39 minutes in, Derby mount another attack down their left hand side with a ball put through to the quick and lively Sykes who put in a lovely ball across the defensive box, but there were no Derby players attacking the box looking to get on to the end of it. Minutes later Doncaster show their ability to turn defence into attack, with Atkinson kicking the ball up to Reay, who turns and tries an early shot which is partly blocked by Christopher Naylor and loops over the bar. With half time coming soon afterwards, the supporters had seen an entertaining hard fought first half, during which both teams enjoyed some decent half chances and the result still hard to predict.

The second half under way, Doncaster now had the strong breeze at their backs. Coming out of the blocks quickly, Doncaster enjoy the first attack of the half with the impressive Reay putting the ball out to James on the wing who puts a decent box into the box which the Derby defence just managed to clear. Showing that this was not going to be a wide sided half, Derby mount their own attack shortly afterwards with their skipper constantly being a willing outlet drifting out into wide areas on the left and right. With his sweet right foot, he put in amother dangerous ball into the box which was just behind the advancing Jordan Marsden who tried a bicycle kick, connecting well but shooting just wide of the right hand post.

Minutes later, Doncaster conceded a free kick 35 yards out, inviting Dalziel to put another threatening ball into the box. Put in at pace, the ball was heading just under the bar, forcing Atkinson to tip the ball over the bar. From the resulting corner Sykes again attacked the ball in the box, again winning the header, but just failing to steer the ball under the bar.

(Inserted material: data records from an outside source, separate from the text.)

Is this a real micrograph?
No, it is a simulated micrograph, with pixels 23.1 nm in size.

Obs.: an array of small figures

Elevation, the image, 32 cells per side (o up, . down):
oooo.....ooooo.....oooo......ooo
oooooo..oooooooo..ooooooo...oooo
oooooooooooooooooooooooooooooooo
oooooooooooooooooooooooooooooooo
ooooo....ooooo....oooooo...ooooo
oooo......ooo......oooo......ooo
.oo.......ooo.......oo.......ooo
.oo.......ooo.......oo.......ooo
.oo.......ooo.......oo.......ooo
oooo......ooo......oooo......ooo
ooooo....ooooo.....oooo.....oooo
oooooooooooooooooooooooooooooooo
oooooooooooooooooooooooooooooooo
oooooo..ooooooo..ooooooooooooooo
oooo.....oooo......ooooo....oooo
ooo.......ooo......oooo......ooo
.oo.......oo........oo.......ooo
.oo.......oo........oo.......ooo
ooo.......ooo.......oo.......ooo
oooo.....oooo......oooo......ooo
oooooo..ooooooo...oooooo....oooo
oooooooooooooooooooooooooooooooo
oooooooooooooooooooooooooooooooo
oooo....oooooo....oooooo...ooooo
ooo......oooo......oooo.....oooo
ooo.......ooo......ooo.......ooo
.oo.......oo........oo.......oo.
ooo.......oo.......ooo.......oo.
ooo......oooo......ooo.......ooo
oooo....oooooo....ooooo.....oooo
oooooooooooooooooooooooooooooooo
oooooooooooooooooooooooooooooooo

Seven minutes into the half, Doncaster attacked down the right through their winger Joe Norton who provided width down his wing all through the game, his cross met well by Reay who connected well, only for the defender to block his attempt at goal. Good defending! With an hour played, Doncaster's Reay was fed the ball out on the left hand side and with tension rising in the game, the goalkeeper and right back got in a tangle trying to clear the ball, resulting in a hurried clearance out for a corner.

With the windy conditions starting to have an influence in the game, Doncaster enjoyed their first sustained period of pressure in the game with several half chances following in close succession, a lovely ball through to Reay from Norton looking as though it will open the scoring, only for the striker to be adjudged to be off-side.

Showing great spirit, Derby continued to launch their own attacks, with the ball being put out for a corner. A decent ball into the box was headed out strongly by the Doncaster defence toward the centre circle, where the ball was passed out to the left for Reay to run on to. Beating a diving challenge to the ball, he skipped past the challenge into the left hand side of the box. Shaping as though to take a shot, Reay cooly passed the ball to the on-rushing Norton who was presented with a simple tap in to give Doncaster a 1 – 0 lead.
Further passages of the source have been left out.